An injured claimant’s claim for compensation for injuries sustained in a motor vehicle accident has been extinguished by the Qld Supreme Court on account of her failure to commence proceedings within the 3 year limitation period.
The decision involved an application for leave to commence proceedings outside of the limitation period pursuant to pursuant to section 57 of the Motor Accident Insurance Act 1994 (‘the MAIA’) .
The applicant argued that the Court should exercise its discretion on the basis that:
- She had completed all pre-court steps set out in the MAIA, except for the holding of the compulsory conference.
- The lengthy delay was contributed to by her lack of capacity, the instability of her injury and what she alleged was incorrect legal advice from her solicitors.
- There was no specific prejudice asserted by RACQ if leave was granted.

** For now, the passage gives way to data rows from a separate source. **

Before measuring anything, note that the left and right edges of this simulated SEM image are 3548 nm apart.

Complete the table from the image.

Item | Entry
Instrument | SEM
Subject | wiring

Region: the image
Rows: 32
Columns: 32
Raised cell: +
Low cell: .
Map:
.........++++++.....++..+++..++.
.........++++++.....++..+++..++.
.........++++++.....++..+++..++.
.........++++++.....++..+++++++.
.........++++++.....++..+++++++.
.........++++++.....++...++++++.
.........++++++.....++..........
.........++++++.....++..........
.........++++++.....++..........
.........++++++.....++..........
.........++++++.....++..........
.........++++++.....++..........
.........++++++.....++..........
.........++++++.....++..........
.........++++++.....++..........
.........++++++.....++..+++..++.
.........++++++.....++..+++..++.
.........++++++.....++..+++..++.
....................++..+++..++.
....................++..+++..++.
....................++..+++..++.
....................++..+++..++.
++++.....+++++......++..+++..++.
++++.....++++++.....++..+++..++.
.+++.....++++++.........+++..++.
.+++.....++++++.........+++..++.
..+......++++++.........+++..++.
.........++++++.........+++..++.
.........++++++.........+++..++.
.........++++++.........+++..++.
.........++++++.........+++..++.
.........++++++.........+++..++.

The respondents said that the applicant’s conduct was consistent with a lack of conscientious effort to progress the matter and that she had not shown good reason for the exercise of the court’s discretion in her favour.
The applicant, 34 year old Ishmeet Singh, allegedly suffered personal injury as a result of a motor vehicle collision which occurred on 25 August 2012.
Approximately nine months following the collision, in April 2013, the applicant engaged solicitors. Those solicitors promptly served a Notice of Accident Claim Form on her behalf. They also provided her with detailed advice regarding the steps to be taken in respect of the claim and, importantly, the limitation period applicable to the claim.
It appears that following service of the initial Notice of Accident Claim Form, the claim was plagued by significant delays both on the part of the applicant and her solicitors. At one stage, RACQ contacted the applicant directly on account of being unable to make contact with the solicitors for a period of more than 10 months.
RACQ agreed to informally extend the claimant’s limitation period on five separate occasions at the request of the claimant and/or her solicitors. On each such occasion, the CTP insurer’s agreement included an express statement that the offer was not to be taken as a waiver of their right to raise the limitation defence after the date to which they were offering the informal extension.
Ultimately in May 2017, RACQ indicated that they were not prepared to provide any further informal extensions of the applicant’s limitation period. The applicant’s solicitors did not receive her instructions to apply to the Court for an extension or otherwise to commence proceedings. They allowed the extended limitation period to lapse.
The applicant’s mental health was of some significance. There was evidence from an independent psychiatrist, Dr Mathew, that at certain points in the claim process the applicant did not have capacity to instruct solicitors in respect of her personal injury claim. At various times the applicant said that she was mentally unable to cope with the requests being put to her by her solicitors. However, in contrast to this, she was well enough to travel overseas on occasions throughout the period when she ought have been taking steps to progress her claim.
Boddice J rejected the evidence of independent psychiatrist, Dr Mathew. The applicant’s instructions to her solicitors throughout the course of the claim, and indeed her overseas travel during the relevant period, supported a conclusion that she had capacity at all relevant times.
His Honour found that the applicant chose to give priority to her own personal circumstances, notwithstanding an obligation to provide instructions in circumstances where her solicitors had made her well aware of the looming expiry of the limitation period. The applicant’s conduct was not consistent with a conclusion that she had made a conscientious effort to comply with the requirements of the MAIA.
Finally, His Honour held that the expansive delay of more than six years since the collision had an inevitable impact on the respondent’s ability to fully and fairly defend any proceedings commenced as a consequence of leave being granted.
The application for leave to commence proceedings was therefore refused.
Implications for you
The reasoning of Boddice J, at paragraph 20 in particular, provides a succinct and helpful summary of the principles which have emerged from previous cases. This summary provides insight into how the Court must approach the exercise of its discretion under section 57 of the MAIA.
It would be wise to review these principles when considering whether to grant an informal extension of a limitation period or to put the claimant to task, requiring them to apply for leave to commence proceedings out of time.
In circumstances where a claimant has received advice about the limitation period applicable to the claim, there have been repeated and extensive delays in prosecuting the claim and the claimant has not advanced any specific and reasonable grounds for the delays, it seems unlikely that the Court will be minded to grant leave pursuant to section 57 of the MAIA.